Even assuming that you have the state information during training is a strong assumption. You might not always have that. A lot of works do not make that assumption and perform pretty well.

Do you think in most real world settings you described in the introduction, you will have access to the state information for training the oracle critic?

We fully understand your concerns. To address your concerns, we included a more detailed explanation of the assumptions regarding state information accessibility and provided a representative real-world scenario (autonomous driving) of the POMDP problem.
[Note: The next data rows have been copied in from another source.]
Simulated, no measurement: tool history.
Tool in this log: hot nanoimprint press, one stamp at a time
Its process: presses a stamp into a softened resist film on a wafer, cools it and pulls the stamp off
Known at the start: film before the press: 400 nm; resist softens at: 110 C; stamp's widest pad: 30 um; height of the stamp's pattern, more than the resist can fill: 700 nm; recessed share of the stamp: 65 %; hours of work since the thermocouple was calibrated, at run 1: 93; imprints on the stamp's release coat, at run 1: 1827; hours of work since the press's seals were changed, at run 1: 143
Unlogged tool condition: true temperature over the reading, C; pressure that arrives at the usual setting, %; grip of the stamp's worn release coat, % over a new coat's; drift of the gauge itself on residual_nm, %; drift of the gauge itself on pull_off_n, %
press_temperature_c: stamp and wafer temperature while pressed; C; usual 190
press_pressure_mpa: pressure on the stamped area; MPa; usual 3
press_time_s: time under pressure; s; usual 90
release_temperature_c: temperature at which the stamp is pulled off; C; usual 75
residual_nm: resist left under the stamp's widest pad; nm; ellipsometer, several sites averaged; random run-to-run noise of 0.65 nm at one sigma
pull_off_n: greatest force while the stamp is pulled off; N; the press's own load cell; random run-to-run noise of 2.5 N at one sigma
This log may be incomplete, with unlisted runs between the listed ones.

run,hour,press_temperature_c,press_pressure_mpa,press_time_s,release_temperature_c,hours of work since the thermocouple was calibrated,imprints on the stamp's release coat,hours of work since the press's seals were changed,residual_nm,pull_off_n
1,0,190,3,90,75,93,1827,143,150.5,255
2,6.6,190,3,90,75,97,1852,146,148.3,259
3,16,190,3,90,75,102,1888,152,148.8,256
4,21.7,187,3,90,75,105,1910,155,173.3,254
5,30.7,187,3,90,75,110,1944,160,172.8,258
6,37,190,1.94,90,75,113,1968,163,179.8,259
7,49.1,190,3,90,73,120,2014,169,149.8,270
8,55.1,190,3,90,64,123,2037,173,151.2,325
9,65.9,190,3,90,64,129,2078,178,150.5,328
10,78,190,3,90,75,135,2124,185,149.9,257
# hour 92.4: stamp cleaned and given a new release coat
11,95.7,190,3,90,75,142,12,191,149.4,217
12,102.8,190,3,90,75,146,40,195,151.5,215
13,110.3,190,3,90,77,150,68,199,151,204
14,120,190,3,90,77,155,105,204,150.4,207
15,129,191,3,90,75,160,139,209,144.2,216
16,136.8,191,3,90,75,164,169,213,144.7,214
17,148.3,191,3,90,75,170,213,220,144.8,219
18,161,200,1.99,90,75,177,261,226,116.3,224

Incorporating state information during the training process is a common assumption adopted by many previous works. In POMDP problems such as MiniGrid and MiniWorld, researchers often use state information to assist agents during training [UAAC2022AAMAS, Believer2023ICML]. In various partially observable games, including card games (e.g., Mahjong, DouDiZhu) and MOBA games (e.g., Honor of Kings), we can readily obtain the state information (opponents' hands or attributes) during training. Consequently, researchers often leverage this information to enhance agent training, resulting in significant performance improvements [Suphx2020Arxiv, PerfectDou2022NIPS, Honor-of-Kings2020NIPS].

In autonomous driving applications, due to the high costs of specific sensors and the challenges of acquiring high-definition maps in some areas, existing solutions mainly rely on end-to-end visual models [Tesla, PhiGent]. During the training phase, autonomous driving companies typically equip a small fleet of training vehicles with expensive sensors and use the collected high-definition maps and other information as state information to facilitate the training of these end-to-end visual models. This approach aids in constructing 3D environments, thereby enhancing the performance of autonomous driving systems [BEV2023TPAMI].

Weakness 2:

There should have been comparisons to commonly used POMDP works like Dreamer [] and others. But the comparisons were made only with (in some words) different variants of the algorithm.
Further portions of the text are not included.